Words What if god were a barista?

Blend tops your cuppa with a little spirituality

Poet Devyn Gonzales (front) and DJ Ernest Gonzales host Speaker, a night of poetry and music at Blend coffee house on South Flores. (Photo by Mark Greenberg)

To merge is a virtue at Blend, a new coffeehouse located at 1502 S. Flores Street that mixes poetry, artwork, music, and video with an eclectic array of caffeinated drinks. Take Amanda Lopez, a friendly barista with eyes like turquoise ice. Today she is brewing beverages behind the counter, but in her spare time she merges jazz with electronic music in an adjoining loft that serves as a recording studio, video lab, and meeting place for a Christian ministry. Lopez established Blend with four members of the ministry using funds they raised from their work.

"Everybody that works here has the same biblical values, but we keep that on the down-low," explains Lopez, who volunteers. "We just want to have a place where people can experience creativity and be creative themselves."

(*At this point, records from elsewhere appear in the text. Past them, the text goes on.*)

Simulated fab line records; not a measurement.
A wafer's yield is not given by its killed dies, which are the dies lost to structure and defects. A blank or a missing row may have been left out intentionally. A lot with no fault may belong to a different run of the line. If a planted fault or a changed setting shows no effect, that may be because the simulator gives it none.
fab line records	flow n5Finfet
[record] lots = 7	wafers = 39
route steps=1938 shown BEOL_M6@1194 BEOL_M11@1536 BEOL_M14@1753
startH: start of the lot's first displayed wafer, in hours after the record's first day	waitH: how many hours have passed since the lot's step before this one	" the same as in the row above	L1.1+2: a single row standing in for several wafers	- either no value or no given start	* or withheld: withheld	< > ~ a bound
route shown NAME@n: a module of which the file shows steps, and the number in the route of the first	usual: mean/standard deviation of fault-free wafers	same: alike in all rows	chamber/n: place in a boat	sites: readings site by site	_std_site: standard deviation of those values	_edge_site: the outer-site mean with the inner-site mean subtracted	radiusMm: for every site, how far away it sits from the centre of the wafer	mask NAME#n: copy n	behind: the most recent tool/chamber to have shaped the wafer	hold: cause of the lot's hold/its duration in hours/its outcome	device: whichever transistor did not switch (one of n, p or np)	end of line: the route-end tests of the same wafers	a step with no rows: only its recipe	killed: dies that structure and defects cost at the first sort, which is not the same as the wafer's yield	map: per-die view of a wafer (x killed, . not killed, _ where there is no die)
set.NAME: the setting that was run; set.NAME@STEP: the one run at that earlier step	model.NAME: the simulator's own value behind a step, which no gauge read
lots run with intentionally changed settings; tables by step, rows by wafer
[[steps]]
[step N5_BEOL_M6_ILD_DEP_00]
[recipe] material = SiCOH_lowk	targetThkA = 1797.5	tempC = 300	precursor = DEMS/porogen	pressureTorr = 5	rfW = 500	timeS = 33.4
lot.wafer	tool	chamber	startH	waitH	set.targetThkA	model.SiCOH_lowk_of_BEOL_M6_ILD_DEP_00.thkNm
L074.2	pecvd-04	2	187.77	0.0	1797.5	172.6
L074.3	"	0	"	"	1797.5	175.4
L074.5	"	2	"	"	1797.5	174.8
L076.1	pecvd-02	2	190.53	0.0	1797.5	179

Tonight patrons will experience a presentation called "poet and beats," a blend of open-mic poetry and house music scheduled to recur on the first and third Saturday of every month. The poets wait on comfortable chairs that populate the spacious room, quietly nursing their notebooks or watching the psychedelic visuals that swirl on the elevated video screen. Despite Lopez' claim of inconspicuous piety, a spiritual air permeates Blend. The place is dimly illumined by candlelight; Persian rugs and cushions adorn the floor. And judging from Devyn Gonzales' greeting to the poets, artists who patronize Blend are encouraged to keep their morals intact.

Speaker open mic
7-11pm Sat, Apr 16
Blend
1502 S. Flores
320-4241
"We have a little disclaimer," she says over the microphone. "We're not discouraging you to write however you want to write, but when you're reading here, be a little clean. My brother's here, and he's a little kid..."

"You're a little kid!" bellows Gonzales' kid brother from the audience.

At least one poet here tonight appreciates the virtuous atmosphere. She claims to have tired of the hedonistic environment of other less restrictive poetry venues, where "sex and drugs" are a palpable presence. Tonight, there will be no echoes of fornication or sin. The poets who brave the mic speak of things such as truth and God's weary hands, and one poet who embarrassingly bungles her lines is met with unmitigated goodwill from the audience.

Such expansive benevolence seems to blend well with Lopez's aim. "We're just a small group," she says, "with a vision to reach our peers."